We have setup a bare-metal Kubernetes cluster, and have deployed JupyterHub on it for students here at UC Davis to use. There has been a recurring issue that is affecting our JupyterHub service. User pods sometime get stuck in the terminating, and that seems to affect other pods running on the same node as well. Our solution so far has been to use
kubectl delete pod <pod-name> --grace-period=0 --force, and to drain the affected node. We are not sure what is the root cause of this problem. Has anyone else ran into a similar problems? Hi @choldgraf, have you run into this problem with the deployments at Berkeley? Thank you in advance.
Hi @lux12337, I would guess this is a general Kubernetes issue.
Here is some input on questions I’d raise to figure out the issue.

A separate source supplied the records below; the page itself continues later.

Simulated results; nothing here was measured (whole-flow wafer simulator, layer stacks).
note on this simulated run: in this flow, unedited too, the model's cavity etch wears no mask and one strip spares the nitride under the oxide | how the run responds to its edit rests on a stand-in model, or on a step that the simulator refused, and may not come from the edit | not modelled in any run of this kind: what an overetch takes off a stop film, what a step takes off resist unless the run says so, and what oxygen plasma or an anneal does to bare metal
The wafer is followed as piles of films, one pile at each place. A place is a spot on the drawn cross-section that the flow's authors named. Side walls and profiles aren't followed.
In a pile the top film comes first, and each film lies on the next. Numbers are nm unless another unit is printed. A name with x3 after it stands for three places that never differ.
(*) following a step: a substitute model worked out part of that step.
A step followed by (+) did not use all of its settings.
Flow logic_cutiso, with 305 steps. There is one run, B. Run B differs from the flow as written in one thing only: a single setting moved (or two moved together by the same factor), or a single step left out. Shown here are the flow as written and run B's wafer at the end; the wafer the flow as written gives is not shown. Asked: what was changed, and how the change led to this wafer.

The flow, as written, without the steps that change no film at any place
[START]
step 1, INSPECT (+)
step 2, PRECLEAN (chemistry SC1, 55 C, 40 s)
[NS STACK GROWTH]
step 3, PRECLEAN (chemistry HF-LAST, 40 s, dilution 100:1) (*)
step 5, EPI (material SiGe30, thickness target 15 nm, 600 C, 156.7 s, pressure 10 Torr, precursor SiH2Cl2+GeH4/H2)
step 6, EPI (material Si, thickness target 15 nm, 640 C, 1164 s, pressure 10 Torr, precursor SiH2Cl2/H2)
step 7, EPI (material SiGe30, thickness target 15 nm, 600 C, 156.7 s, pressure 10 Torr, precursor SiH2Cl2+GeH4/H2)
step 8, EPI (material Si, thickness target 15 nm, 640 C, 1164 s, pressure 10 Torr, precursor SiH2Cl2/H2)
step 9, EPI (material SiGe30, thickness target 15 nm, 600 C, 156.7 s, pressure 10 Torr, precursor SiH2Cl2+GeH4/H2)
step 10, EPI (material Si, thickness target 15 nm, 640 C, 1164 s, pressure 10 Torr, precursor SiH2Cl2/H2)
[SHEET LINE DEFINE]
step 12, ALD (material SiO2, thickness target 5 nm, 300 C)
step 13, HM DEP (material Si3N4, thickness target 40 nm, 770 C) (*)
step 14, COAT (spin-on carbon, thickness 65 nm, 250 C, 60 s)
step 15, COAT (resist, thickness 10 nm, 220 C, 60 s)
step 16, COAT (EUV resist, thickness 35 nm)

kubectl describe pod <pod-name> and inspect status and events.
- Try to figure out if the pod’s container(s) are running still
- Try to figure out if there are issues with detaching storage for the pod, I don’t know specifically to do that but it is a hunch that it could be an issue.
- If there are a kubernetes PVC resources created for the user pod by having dynamic storage configured (default) in the zero-to-jupyterhub-k8s helm chart, I’d inspect this specific PVC and associated PV. Is the storage considered in use by a pod or not currently? Is the PVC bound to the PV? Those kinds of questions.
- What is the state of the node that the pod resides on, is the node healthy?